Although Oregon lawmakers outlawed payday lenders in 2007, a debt collection firm wants to offer a type of lending that consumer advocates say is equally egregious. Encore Capital persuaded legislators to introduce House Bill 4112, which would allow tax-lien loans. Texas and Nevada are currently the only two states where it is making such loans.
Firms led by Encore are marketing “tax-lien transfers” as relief for struggling property owners and for county governments. With these products, consumers who are delinquent on their property taxes borrow money from Encore, which claims to offer more flexible payment terms than county governments. The owner would use the loan to settle delinquent taxes, and the county would transfer the tax lien to Encore. The company gets a $400 fee for its services, then charges 16 percent interest on the loan as well as potential penalties and fees for late payments. Should the loan wind up in foreclosure, Encore would be in first position to get paid.
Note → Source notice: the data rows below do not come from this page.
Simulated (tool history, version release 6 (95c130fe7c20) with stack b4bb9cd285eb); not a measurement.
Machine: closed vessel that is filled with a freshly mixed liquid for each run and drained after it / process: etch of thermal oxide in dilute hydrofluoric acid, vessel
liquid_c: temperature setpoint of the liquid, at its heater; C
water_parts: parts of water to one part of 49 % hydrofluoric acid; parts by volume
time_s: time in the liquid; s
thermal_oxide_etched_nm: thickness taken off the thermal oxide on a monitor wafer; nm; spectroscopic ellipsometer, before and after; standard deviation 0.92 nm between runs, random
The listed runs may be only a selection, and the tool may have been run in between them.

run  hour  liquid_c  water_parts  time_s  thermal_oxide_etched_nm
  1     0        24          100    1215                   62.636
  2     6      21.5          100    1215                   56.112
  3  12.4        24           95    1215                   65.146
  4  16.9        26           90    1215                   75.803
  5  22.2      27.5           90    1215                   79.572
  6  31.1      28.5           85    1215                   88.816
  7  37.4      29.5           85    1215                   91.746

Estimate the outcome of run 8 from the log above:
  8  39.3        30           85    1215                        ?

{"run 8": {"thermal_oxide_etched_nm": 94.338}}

Angela Martin, a lobbyist for Economic Fairness Oregon, says that $400 can amount to a big percentage of the taxes owed. She also points out that the penalties and fees are only limited to “reasonable,” a term undefined in the proposed bill. She acknowledges that counties would get their money under the arrangement, but property owners who are already unable to pay their taxes would also owe money to the largest debt collection company in the United States.
Rep. Tobias Read (D-Beaverton), who introduced HB 4112, argues that it gives property owners an alternative to foreclosure. AARP Oregon, the Oregon Mortgage Bankers Association, the Oregon Law Center, and the Association of Oregon Counties have all opposed the legislation.